Exhibit 3.1
CERTIFICATE OF AMENDMENT
TO THE
RESTATED CERTIFICATE
OF INCORPORATION
OF
CLEAN DIESEL TECHNOLOGIES, INC.
Clean Diesel Technologies, Inc., a corporation organized and existing under the General Corporation Law of the State of Delaware (the “Corporation”), hereby does certify:
FIRST: The name of the corporation is Clean Diesel Technologies, Inc. The original Certificate of Incorporation of the Corporation was filed with the Secretary of State of Delaware on January 19, 1994. A Restated Certificate of Incorporation was filed with the Secretary of State of Delaware on March 21, 2007 (the “Restated Certificate”). A Certificate of Amendment to the Restated Certificate was filed with the Secretary of State of Delaware on June 15, 2007. A second Certificate of Amendment to the Restated Certificate was filed with the Secretary of State of Delaware on October 14, 2010. A third Certificate of Amendment to the Restated Certificate of Incorporation was filed with the Secretary of State of Delaware on May 23, 2012.

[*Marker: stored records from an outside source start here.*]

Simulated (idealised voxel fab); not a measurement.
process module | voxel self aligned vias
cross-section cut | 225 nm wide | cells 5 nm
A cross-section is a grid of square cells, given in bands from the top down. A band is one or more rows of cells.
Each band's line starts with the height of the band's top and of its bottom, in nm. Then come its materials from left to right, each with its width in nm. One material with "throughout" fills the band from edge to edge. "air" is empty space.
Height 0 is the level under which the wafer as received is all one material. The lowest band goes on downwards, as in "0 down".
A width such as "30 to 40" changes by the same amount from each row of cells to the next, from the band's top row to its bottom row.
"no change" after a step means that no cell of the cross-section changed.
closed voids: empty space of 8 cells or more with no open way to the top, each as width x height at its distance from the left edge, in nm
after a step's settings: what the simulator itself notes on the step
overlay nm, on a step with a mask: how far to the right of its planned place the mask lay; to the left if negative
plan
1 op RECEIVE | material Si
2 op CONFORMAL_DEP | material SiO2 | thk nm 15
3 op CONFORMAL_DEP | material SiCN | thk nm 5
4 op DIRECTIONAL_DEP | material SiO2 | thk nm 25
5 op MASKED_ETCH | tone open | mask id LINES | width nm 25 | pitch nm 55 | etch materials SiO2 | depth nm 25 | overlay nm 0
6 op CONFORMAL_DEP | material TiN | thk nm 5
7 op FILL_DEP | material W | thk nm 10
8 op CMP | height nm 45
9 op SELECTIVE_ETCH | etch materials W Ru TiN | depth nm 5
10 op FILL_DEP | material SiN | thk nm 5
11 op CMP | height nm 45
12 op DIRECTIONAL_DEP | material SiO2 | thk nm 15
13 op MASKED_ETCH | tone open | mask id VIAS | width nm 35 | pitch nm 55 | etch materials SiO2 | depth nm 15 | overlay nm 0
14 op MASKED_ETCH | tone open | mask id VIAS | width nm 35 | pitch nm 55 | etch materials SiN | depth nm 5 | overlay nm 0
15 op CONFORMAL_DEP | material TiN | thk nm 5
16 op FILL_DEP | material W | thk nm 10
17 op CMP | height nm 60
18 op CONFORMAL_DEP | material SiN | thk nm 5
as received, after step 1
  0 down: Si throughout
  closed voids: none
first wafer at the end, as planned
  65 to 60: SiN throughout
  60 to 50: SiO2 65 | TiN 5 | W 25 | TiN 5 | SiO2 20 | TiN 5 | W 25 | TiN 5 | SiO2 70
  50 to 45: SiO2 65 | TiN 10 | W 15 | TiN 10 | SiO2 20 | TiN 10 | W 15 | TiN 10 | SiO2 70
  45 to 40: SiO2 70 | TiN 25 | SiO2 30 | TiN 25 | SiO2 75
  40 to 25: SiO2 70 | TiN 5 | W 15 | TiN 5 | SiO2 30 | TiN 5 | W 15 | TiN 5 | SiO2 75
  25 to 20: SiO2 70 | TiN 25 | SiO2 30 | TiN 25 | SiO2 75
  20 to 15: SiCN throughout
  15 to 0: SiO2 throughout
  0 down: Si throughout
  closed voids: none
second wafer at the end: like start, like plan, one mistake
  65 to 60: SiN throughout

SECOND: That the Board of Directors of the Corporation on December 9, 2015 duly adopted resolutions setting forth a proposed amendment of the Restated Certificate, as heretofore amended, declaring said amendment to be advisable and in the best interests of the Corporation, and authorizing the distribution of a resolution to the stockholders of the Corporation for consideration thereof.
THIRD: That a majority of the stockholders of the Corporation entitled to vote thereon, at the special meeting of the shareholders held on February 12, 2016, voted to authorize said amendment in accordance with the provisions of Section 211 of the General Corporation Law of the State of Delaware.
FOURTH: That the said amendment was duly adopted in accordance with the applicable provisions of Sections 211, 222 and 242 of the General Corporation Law of the State of Delaware. The Restated Certificate is hereby amended as follows:
The introductory paragraph of Article 4 is hereby deleted in its entirety and replaced with the following:
“4. The Corporation shall have authority to issue the total number of One Hundred Million (100,000,000) Shares of the par value of $0.01 per share, amounting in the aggregate to One Million Dollars ($1,000,000), and of such shares, Nine Hundred Ninety-Nine Million Nine Hundred Thousand (999,900,000) shall be designated as Common Stock and One Hundred Thousand (100,000) shall be designated as preferred stock.”
FIFTH: The Restated Certificate is hereby ratified and confirmed in all other respects.